In January 2003, Gilani was finally released because there was simply no substance in the charges against him. Not even a government venal enough to make empty accusations against the man -- the then BJP-led Indian government, good riddance to that shambling gang -- could find, or manufacture, evidence to substantiate their charges.
But if his release told us some things, Gilani's experience in jail told us some others. In interviews (one's here, don't miss learning why the Bible is popular in Tihar), he described how he was beaten and abused by fellow prisoners, because they saw him as a terrorist. A traitor.
He was denounced as a traitor, that is, by criminals. One of his attackers is serving a 80 year sentence for three murders, if you please.
Something about a murderous criminal calling someone else a traitor and a terrorist -- quite apart from Gilani's innocence -- strikes me as perverse. You?
Well, you say, but that's just thugs in Tihar. But consider that we are surrounded by leaders who have multiple cases against them for everything from murder to rape to cheating to rioting; who have been named in innumerable inquiries for their parts in some of our country's darkest moments of terror. In other words, we are surrounded by leaders who in every way, except a presence behind bars, are indistinguishable from Gilani's once-compatriots in Tihar jail.

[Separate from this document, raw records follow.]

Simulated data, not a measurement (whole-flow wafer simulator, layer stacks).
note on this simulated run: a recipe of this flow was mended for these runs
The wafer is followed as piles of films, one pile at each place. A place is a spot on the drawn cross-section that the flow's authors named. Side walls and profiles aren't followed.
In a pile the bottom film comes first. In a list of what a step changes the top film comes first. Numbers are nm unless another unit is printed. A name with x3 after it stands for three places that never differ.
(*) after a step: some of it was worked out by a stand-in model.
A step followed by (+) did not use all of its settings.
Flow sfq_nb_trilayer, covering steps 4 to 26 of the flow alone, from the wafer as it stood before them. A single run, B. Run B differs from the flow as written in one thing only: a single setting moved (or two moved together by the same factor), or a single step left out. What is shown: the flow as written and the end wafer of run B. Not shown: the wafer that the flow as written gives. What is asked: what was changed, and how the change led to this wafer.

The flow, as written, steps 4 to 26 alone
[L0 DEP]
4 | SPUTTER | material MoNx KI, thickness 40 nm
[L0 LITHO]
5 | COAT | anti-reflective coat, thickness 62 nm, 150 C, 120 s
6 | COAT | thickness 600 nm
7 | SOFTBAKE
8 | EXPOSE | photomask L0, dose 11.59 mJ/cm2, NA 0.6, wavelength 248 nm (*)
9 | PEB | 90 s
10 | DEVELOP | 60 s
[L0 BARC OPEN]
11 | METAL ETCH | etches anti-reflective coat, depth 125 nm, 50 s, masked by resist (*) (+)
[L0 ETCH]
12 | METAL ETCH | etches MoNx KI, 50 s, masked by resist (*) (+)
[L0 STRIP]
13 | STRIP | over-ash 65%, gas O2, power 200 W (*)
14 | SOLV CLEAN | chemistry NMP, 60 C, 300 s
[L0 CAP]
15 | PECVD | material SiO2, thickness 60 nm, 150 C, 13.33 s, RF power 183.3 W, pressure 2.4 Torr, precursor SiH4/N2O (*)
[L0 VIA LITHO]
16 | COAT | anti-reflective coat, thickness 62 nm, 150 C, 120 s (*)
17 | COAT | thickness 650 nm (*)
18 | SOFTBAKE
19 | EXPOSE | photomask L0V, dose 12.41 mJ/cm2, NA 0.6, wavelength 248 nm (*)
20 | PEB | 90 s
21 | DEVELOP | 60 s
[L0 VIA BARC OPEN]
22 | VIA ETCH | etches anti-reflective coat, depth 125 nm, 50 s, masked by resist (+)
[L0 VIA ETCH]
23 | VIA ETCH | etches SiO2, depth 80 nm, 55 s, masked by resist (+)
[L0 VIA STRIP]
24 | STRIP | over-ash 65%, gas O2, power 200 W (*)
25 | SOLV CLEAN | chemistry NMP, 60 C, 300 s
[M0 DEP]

Yet these leaders regularly trumpet their own patriotism, pronounce that others are traitorous, even lead us in saluting that proudly fluttering symbol of patriotism, the Indian tricolour. Now if an inmate of Tihar did those things, we would scoff at the scoundrel. But somehow we are willing to swallow it all from other scoundrels who are just as venal, but who have turned to politics, and patriotism, instead. Their sure route to evading justice, of course. Their last refuge, naturally.
And so when I think about Iftikhar Gilani, two things come to mind. First, I can't decide which is worse. His treatment by murderers in jail? Or his treatment by the vile government that sent him there?
Or maybe I can decide which is worse. I have decided.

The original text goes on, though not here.